We have some very exciting news: our paper summarising the results from the first two years of Planet Hunters TESS has been accepted for publication! Check out the paper here.

Figure 1: Half of the TESS planet candidates presented in the Planet Hunters TESS method paper.

The paper outlines the ins and outs of planet Hunters TESS project and presents 90 new planet candidates from the first two years of the TESS mission (sectors 1 to 26). These planets wouldn’t have been found without the help of all of the citizen scientists taking part in the Planet Hunters TESS project. The paper includes a link to a site that lists all of the citizen scientists who identified each of these 90 planet candidates mentioned in the paper. This page can also be found here.

The majority (81%) of the planet candidates outlined in the paper only exhibit a single transit event in the TESS lightcurve, meaning that they tend to have longer orbital periods (where the orbital period corresponds to the duration of a ‘year’ on this planet) than the average duration of the planets found by the TESS automated algorithms. This is because automated pipelines often require two or more transit events in order to be able to detect the signal. However, with visual vetting, we are equally sensitive to a single transit event as we are to planets that transit multiple times within the duration of one light curve.

You can see that in the figure below, where the orange and pink points show the PHT candidates, and the blue points show the automated pipeline found Tess Objects of Interest (TOIs). The figure highlights that the planets identified with PHT tend to have longer orbital periods than the TOIs, and therefore allowing us to study the characteristics of a different ‘set’ of planets, and maybe even of planets that are more similar to the planets within our own solar system.

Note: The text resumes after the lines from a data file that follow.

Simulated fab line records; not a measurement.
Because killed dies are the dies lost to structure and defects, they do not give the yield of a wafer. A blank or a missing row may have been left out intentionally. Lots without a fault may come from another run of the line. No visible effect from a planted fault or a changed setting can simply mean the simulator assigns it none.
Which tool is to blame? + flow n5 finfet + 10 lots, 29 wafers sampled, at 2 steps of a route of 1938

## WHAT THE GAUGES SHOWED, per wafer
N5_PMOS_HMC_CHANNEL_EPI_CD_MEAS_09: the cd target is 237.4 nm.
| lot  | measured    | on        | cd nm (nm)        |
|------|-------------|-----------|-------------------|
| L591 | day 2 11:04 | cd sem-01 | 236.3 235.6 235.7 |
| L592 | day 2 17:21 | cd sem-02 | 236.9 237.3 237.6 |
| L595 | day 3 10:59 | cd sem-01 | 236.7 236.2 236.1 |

Figure 2: Planet radius vs orbital period for the TOIs (blue) and the single (orange circles) and multi (pink squares) transiting PHT candidates. Use the slider in the figure to add/remove the PHT candidates.

Even though the majority of the planet candidates outlined in the paper are not yet confirmed planets, we are following them up using ground-based telescopes which are situated around the world, including in Australia, Chile, USA and the Canary Islands. Hopefully these observations, including both photometric and radial velocity observations, will allow us to confirm the planetary nature of these objects, and even derive masses for some of them which will allow us to infer their densities and therefore bulk compositions. This is ongoing work and we hope to share some of it with you in the near future.

In addition to the 90 new planet candidates, the paper presents some of the most interesting stellar systems that have been discussed on the Planet Hunters TESS Talk discussion forum. An example of a potential multi stellar system is shown below.

Figure 3: An example candidate multi-stellar system.

Multi stellar systems not only provide very interesting and pretty lightcurves, they also allow us to probe stellar evolution theories in more detail, as all the stars in one system must have necessarily formed at the same time and out of the same material. This highlights some of the other exciting science that results from Planet Hunters TESS and from the continued work of so many citizen scientists.

Since the launch of the Planet Hunters TESS project, almost exactly 2 years ago, we have had over 25.5 million classifications completed by over 25 thousand citizen scientists from around the word. This huge global effort can help us understand what kind of planets exist within our galaxy, how planets form and evolve over time, as well as bring to light some of the other interesting and bizarre astrophysical phenomena that TESS observed over the last two years.